This is a contribution by Christine Roughan of NYU. Connect with her on Twitter @cmroughan
Over the summer of 2019, inspired by the promising results in articles like Romanov et al. 2017, I set out to use the Kraken OCR software on a variety of texts. Kraken, see their website or their repository, is open-source command line software that is capable of reaching accuracy rates in the high nineties for Arabic and Persian printed text.
Kraken is not equipped to handle every text – I recommend using it only on works for which you have clear PDFs or page images (300 DPI is the usual recommendation) and in which the text is laid out in one column. If you are starting from a PDF, use your tool of choice to separate the pages into individual image files. I use pdftoppm or ImageMagick’s convert tool, and I have been able to use Kraken with PNG, TIFF, and JPG files.

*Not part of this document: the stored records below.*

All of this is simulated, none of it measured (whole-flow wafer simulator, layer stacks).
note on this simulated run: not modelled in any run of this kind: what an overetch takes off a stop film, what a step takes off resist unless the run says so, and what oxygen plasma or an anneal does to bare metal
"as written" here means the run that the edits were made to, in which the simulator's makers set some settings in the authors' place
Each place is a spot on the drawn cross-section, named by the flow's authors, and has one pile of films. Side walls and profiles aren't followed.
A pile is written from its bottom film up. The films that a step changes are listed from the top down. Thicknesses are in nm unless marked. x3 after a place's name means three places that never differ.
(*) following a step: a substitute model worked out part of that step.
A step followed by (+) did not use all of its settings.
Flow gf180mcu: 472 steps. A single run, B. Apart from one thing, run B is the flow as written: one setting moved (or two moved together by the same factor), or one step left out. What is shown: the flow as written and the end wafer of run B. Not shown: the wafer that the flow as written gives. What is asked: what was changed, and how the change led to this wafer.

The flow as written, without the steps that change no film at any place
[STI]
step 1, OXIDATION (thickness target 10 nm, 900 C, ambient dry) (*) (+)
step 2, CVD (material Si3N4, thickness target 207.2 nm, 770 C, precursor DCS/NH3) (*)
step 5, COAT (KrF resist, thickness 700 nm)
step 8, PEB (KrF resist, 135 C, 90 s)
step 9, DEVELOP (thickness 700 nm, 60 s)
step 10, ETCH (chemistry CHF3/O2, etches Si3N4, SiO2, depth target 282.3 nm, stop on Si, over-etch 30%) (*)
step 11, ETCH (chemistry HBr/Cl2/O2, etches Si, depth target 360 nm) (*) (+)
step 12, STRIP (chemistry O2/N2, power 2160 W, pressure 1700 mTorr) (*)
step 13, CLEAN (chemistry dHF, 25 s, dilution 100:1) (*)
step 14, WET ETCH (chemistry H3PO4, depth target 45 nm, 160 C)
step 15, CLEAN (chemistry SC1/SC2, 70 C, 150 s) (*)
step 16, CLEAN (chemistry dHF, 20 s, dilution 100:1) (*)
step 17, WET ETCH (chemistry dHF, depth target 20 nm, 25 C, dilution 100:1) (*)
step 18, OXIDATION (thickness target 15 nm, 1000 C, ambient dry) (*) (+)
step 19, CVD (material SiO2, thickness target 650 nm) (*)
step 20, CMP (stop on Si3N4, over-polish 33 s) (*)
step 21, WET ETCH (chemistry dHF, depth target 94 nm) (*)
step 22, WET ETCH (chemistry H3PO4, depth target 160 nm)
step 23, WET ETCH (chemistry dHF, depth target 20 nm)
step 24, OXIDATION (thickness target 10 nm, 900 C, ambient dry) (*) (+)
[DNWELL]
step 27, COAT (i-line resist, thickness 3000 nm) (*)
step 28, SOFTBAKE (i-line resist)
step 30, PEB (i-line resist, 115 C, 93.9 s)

While I did not have any luck with Kraken’s pretrained models, I was successful with quickly training my own models, a process which I jumpstarted using Kraken’s ability to produce artificial training data from a selected font and text.
This post will offer a walkthrough on getting started with Kraken, with a focus on a workflow that takes advantage of artificial training data.
I. Downloading and Running Kraken
Kraken will only run on Linux or Mac OS X, so if you are on Windows you might look into running it on a Linux virtual machine.
Several options for installation are listed on the Kraken website and on its Github readme. Only one of these worked for me, and it was installing Kraken in a conda environment. The steps for that method are as follows:
1. Install the conda environment manager.
If you do not already have conda, follow the steps for your system as provided by its documentation here.
2. Download the Kraken environment file and set up the environment in conda.
Running the following two lines in the terminal will first download the environment file and then use it to set up the conda environment:
> wget https://raw.githubusercontent.com/mittagessen/kraken/master/environment.yml > > conda env create -f environment.yml
If your installation was successful, you will be able to use Kraken while in its environment in the terminal. To enter the environment, type:
> conda activate kraken
When you want to exit the environment, type:
> conda deactivate
or simply close the terminal. Note: if you are running an earlier version of conda the commands may instead be ‘source activate’ and ‘ source deactivate’.
II. Preparing Artificial Training Data
If you would like to transcribe training data yourself, Kraken offers a built-in transcription environment that is hosted locally in your browser. See the instructions and options for the ketos transcribe command here.
In this guide, however, we are automatically generating training data, and for this we need 1) a font that is close to the typeface of what we want OCRed, and 2) a sample text which contains all of the characters we want the computer to be able to identify.
1. Find fonts similar to your typeface
I can offer some suggestions of places to look for Arabic and Syriac. For Arabic, you might consider:
- the Arabic fonts offered by SIL (see also their collection of fonts for Asian and African scripts)
- the Amiri font, by Khaled Hosny
For Syriac, you might turn to:
- the Meltho fonts offered by Beth Mardutho
It is quite likely that you will not find a font that is a perfect match for the typeface you ultimately want OCRed. However, if you can get close, this will still speed up the creation of a working model. You may find it faster to correct erroneous OCR results to use as further training data rather than type all the training data from scratch.
2. Finding and editing a sample text
Training data for Kraken takes the form of a directory of paired image and text files, where each pair consists of an image of a line and the transcription of that line, respectively. So one of the pairs Kraken uses might look like this:
To produce your artificial training data, you need to input a text that will be used to produce these image-text pairs. You could find sample texts from any number of sources – for Arabic you might turn to al-Shamila (see also Latif’s post on the topic), the corpus of OpenITI, any of the texts in Wikisource, etc. For Syriac, you might consider the Digital Syriac Corpus. Whatever you choose, make sure you can download or convert the text to a plain-text .txt file.
The text you choose does not have to match what you want to OCR, but you should make sure that it contains all of the characters that you expect to encounter. I wrote a Python tool for checking this as part of my own work; feel free to use it in your own efforts: count_chars.py.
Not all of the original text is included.